On the first day, we got up far too early. It was New Year’s Day, and I had a potato chip hangover, but we made it to the ferry dock in Anacortes with plenty of time to spare. The wind was howling down Rosario Strait, and the ferry ride was unusually alarming, as the boat wallowed from side to side and sudden crashes emanated from the lower decks. We (and our car) made it to Shaw Island intact, however, and were met by Podchef himself (henceforth referred to as Neal, as that is his actual name). We deposited our bags at the monastery guesthouse and proceeded on to lunch at Neal’s farm with most of the other attendees.

view from Duckfest

This was the view from the house. Not bad, hm? The first day it was storming and there were whitecaps across the bay, but the rest of the weekend it was gorgeous and smooth. A wonderful place.

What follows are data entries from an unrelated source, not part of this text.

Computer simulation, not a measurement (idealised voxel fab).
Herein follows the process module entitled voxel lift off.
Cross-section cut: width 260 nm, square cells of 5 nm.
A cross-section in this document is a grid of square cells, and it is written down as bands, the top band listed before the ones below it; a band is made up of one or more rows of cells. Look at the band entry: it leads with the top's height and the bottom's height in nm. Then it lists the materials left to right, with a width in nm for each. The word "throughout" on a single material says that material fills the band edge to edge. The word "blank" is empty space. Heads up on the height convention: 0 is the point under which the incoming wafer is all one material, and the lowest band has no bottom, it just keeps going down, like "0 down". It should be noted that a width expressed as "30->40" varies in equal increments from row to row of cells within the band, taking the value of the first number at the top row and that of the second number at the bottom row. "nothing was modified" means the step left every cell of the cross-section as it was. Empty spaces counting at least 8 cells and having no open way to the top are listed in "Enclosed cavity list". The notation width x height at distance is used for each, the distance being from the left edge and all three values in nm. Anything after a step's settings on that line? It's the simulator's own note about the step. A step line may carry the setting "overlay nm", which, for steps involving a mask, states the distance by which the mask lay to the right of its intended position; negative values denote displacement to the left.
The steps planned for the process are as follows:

This was the lunch: rabbit terrine and pate, red onion jam, quince membrillo, homemade baguette and buttermilk crackers (only the BEST CRACKERS EVER), cheese (both homemade and storebought), extremely fine pickles, and a very nice dry rose wine. Between all this and the bottles of Lillet that started things off, we were all pretty relaxed. We went out to meet the ducks, then took a break to wander around the island before reconvening for our first cooking lesson.

cassoulet ingredients

That afternoon, Kate made cassoulet, one of her specialties. The beans (gorgeous, enormous cannellinis, graciously donated by Steve at Rancho Gordo) had been set to soak earlier. She put them on to cook, just covering them with water. Carrots and celery went into the pot, along with plenty of thyme and a few pieces of fresh pork rind, plus a sprinkle of the secret cassoulet seasoning, epices Rabelais.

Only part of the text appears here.